Esquivel-Quintana and Chevron
Yesterday, the Court decided Esquivel-Quintana v. Sessions, an immigration case implicating Chevron. Under Chevron, of course, courts and agencies are bound by unambiguous statutes. But if a statute is ambiguous, courts must defer to reasonable interpretations of that statute rendered by the agency charged with interpreting that statute. One issue underlying Chevron is identifying what determines whether a statute is unambiguous. That was one of the questions in Esquivel-Quintana.
At issue in the case were several provisions of the Immigration and Nationality Act authorizing the removal of an alien convicted of a state-law felony for “sexual abuse of a minor.” Esquivel-Quintana was convicted of violating California’s statutory rape law. That law makes it a crime for a person to have sexual intercourse with a “minor” who is more than three years younger than the perpetrator, and it defines “minor” as a person under 18. The Board of Immigration Appeals held that Esquivel-Quintana’s conviction provided a basis for removal.
The Supreme Court reversed. It refused to defer to the Board’s interpretation, concluding that the Immigration Act unambiguously defined minor as a person younger than 16. But here’s the thing. The text of the Immigration Act does not define minor. Nor does minor have a single, commonly accepted definition. Sometimes it refers to someone under 21 (drinking), other times to someone under 18 (most things), and still other times other times to someone under 16 (driving). So to support its conclusion that the Act unambiguously defines minor as under 16, the Court pointed to dictionary definitions, state laws, and other federal acts defining minor.

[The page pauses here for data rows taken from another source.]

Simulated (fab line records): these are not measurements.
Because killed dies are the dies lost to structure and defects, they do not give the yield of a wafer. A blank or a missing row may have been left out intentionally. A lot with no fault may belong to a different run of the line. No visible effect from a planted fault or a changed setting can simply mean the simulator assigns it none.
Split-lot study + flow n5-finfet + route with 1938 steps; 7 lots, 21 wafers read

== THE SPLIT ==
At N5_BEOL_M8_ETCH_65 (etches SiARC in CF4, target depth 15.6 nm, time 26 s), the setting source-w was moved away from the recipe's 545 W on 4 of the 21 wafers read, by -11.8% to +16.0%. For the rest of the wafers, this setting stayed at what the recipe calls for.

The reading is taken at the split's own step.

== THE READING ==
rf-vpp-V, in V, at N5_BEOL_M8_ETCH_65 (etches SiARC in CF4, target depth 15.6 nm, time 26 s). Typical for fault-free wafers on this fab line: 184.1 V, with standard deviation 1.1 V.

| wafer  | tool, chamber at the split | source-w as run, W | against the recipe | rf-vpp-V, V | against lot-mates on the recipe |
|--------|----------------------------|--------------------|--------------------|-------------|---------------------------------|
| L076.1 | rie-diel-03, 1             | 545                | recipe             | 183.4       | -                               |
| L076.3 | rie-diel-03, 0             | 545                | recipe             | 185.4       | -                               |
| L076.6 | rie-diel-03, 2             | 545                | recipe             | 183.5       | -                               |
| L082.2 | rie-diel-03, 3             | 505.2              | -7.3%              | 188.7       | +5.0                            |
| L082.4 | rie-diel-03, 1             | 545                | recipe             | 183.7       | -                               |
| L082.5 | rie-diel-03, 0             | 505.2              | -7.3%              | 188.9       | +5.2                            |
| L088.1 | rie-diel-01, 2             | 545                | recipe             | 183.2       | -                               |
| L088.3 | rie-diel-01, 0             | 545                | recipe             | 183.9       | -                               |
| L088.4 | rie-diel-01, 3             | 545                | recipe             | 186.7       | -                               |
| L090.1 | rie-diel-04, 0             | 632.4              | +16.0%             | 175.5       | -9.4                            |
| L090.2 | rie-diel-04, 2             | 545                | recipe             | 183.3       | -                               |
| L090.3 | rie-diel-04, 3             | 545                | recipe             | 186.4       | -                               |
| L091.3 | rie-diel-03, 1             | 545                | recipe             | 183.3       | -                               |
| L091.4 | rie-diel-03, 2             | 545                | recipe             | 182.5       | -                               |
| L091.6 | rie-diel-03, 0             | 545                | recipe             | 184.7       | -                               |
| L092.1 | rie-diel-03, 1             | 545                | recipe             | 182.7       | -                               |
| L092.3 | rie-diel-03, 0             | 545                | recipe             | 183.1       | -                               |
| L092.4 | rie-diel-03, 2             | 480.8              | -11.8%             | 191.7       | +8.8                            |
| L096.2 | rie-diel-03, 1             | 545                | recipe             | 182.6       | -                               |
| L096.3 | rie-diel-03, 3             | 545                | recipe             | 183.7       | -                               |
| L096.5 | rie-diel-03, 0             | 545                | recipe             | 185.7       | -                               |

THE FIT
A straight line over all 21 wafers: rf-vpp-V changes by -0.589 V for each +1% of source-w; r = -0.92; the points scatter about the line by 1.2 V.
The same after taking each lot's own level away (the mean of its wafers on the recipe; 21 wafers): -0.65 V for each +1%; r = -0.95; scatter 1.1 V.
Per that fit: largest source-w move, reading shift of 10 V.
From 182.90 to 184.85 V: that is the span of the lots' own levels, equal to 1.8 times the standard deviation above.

As others have noted, it’s hard to say that those materials unambiguously establish that the Immigration Act defines minor as younger than 16. Consistent with the different uses I just mentioned, dictionaries do not uniformly define minor as under 16. Nor do state laws. And although it is true that other federal statutes define minor as under 16, the absence of a comparable definition (or a cross reference to those other statutes) in the Immigration Act arguably suggests that it does not adopt the same definition. These ambiguities suggest that the Act does not firmly establish a minor as under 16.
But another important point is that the Court’s approach shifts the line between Chevron’s step 1 and step 2. Dictionaries are a fair way to ascertain a word’s meaning because their function is to define words. But state laws and other federal laws are another story. Their function is to regulate, not provide definitions. They can provide insights into meanings of words used in other statutes, but that is only incidental. It is for this reason that courts turn to other statutes when interpreting a statute that is unclear on its face. Those other statutes are just circumstantial evidence of meaning—just like legislative history, the social events giving rise to the enactment of a statute, and the countless other things courts look at when interpreting ambiguous statutes. By claiming that those other statutes can establish unambiguity, Esquivel-Quintana shifted the role of other statutes from Chevron step 2 to Chevron step 1.
Maybe the Court meant in Esquivel-Quintana to make another inroad on Chevron. But if we accept Chevron and its premise that agencies have the primary authority to interpret statutes, agencies should not be forced to dig through the federal and state code books when rendering their interpretations. Their job is to implement policies that are consistent with the text of the statute, not to try to uncover Congress’s intent through archaeology. Permitting a court to determine that a law is unambiguous based on other state and federal laws impairs the ability of agencies to accomplish that task.